Israel has taken steps in recent weeks to lower tensions with Syria and prevent a misunderstanding that could spark an escalation along the northern border.
A General Staff exercise code-named Firestones 12 last week did not include the scenario of a war with Syria - only a clash with Hezbollah in Lebanon and Hamas in the Gaza Strip.
Although originally considered, the Israel Defense Forces opted not to include an element in the exercise that required the rushing of large numbers of conscript soldiers to the north, so that the Syrians would not mistake this as an offensive. Israel also relayed messages to Syria on both open and secret channels, assuring them that no offensive action was being considered.
Military sources told Haaretz that the desire to avoid escalating tensions was one of the considerations that led to the cancelation of part of the exercise. But they added that the IDF would hold exercises in the future if appropriate.

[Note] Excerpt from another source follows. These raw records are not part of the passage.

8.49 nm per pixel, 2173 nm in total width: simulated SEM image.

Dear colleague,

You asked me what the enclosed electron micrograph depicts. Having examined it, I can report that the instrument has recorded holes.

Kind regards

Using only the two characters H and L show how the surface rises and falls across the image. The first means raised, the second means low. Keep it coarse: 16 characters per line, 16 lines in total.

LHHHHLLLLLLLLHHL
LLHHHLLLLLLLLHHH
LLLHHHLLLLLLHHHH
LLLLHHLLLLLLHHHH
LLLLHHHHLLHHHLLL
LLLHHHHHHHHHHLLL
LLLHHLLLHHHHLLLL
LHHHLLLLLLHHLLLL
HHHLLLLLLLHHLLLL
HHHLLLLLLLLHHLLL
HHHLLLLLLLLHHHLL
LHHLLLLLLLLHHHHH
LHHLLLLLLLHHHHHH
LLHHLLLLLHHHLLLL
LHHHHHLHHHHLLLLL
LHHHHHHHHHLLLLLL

In recent weeks, senior Iranian, Syrian and Hezbollah officials have commented extensively on the likelihood of war with Israel; in some instances they accused Israel of planning an offensive in the north. A week ago, Syrian President Bashar Assad hosted his Iranian counterpart Mahmoud Ahmadinejad and met with the Hamas and Hezbollah leadership. In a speech at the summit, Ahmadinejad claimed that the Zionist regime is close to its demise.
In addition to extensive Hezbollah activity in southern Lebanon, which in the last two years has focused on military preparations in built-up areas of villages and towns, the extremist Shi'ite organization has renewed its activities in what the IDF terms "nature reserves" - open fields with wild vegetation that Hezbollah used during the Second Lebanon War in 2006.
Hezbollah's activities in the "nature reserves" is carried out by operatives in civilian clothing so as not to be identified by the UN troops patrolling the area and be condemned for violating UN Security Council Resolution 1701 that helped end the war.
In a lecture at the Washington Institute for Near East Policy last week, Defense Minister Ehud Barak said that Israel is closely following developments in Lebanon and that "the time has come to discuss this more directly and honestly."
At a conference in memory of Haaretz defense analyst Ze'ev Schiff, Barak said that at its basis, UN Security Council Resolution 1701 seeks "to put an end to the Hezbollah anomaly in Lebanon, but instead of resolving the problem the resolution only made it more complicated." Commenting on the size of Hezbollah's missile and rocket arsenal in Lebanon, Barak mentioned a new number, 45,000, much higher than previous assessments.
"We cannot accept the artificial distinction between the Hezbollah terrorists and the state of Lebanon," Barak added. "We will not lead a confrontation, but if we are attacked we will not chase down Hezbollah's lone terrorists .... The government of Lebanon and other sources of support and funding [of Hezbollah] will be part of the equation."
In an article on the Washington Institute's Web site, two American researchers write that Syria may have delivered to Hezbollah Russian-made shoulder-fired anti-aircraft missiles - the Igla-S (SA-24 by its NATO code). The authors say these missiles may pose a threat to the air force's F-16 fighters.
In the past, U.S. officials told Arab media that Syria is training Hezbollah fighters in the use of the aging SA-2 anti-aircraft missiles, but others reportedly said that Syria may transfer SA-8 anti-aircraft missiles to Hezbollah.
According to the article, many attempts by Hezbollah to attack Israeli and Jewish targets abroad as revenge for the assassination of Imad Mughniyeh two years ago were foiled. The authors say that at least six plans to attack Israelis in Turkey were uncovered, and Iranian intelligence agents were involved in the operations.